Nashville Multifamily Report – September 2025

This market is improving as absorption gobbles up the wall of deliveries.

Nashville rents saw just a 0.1 percent increase as of July, with rent growth restrained by record incoming supply from 2024. Average advertised asking rents were up 0.2 percent on a trailing three-month basis at the national level, slightly above the metro’s rates. On an annual basis the difference was even larger, with the national average up 0.7 percent, while Nashville’s advertised asking rents contracted 60 basis points. Nashville’s occupancy rate for stabilized assets was 94.2 percent as of June, settling 50 basis points below the national average.

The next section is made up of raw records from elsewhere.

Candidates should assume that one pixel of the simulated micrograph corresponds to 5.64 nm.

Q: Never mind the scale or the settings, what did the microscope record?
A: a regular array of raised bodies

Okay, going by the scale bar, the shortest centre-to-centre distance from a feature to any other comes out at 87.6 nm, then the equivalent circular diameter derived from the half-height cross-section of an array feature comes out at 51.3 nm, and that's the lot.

The metro’s unemployment rate was 3.4 percent as of June, according to preliminary data from the Bureau of Labor Statistics. The figure was well below the national average of 4.1 percent. Job expansion was largely supported by the government sector, which added 5,900 jobs during the 12-month period ending in May. At the other end, five sectors lost a combined 6,800 jobs. Among other projects reshaping Nashville, The Boring Co. announced plans to develop the Music City Loop. The privately funded underground transit system would connect downtown and Nashville International Airport.


Year-to-date through July, developers added more than 5,800 units to Nashville’s inventory atop the almost 14,000 units that were delivered in 2024. The metro’s pipeline included more than 17,500 units under construction with an additional 66,500 units in the planning and permitting stages.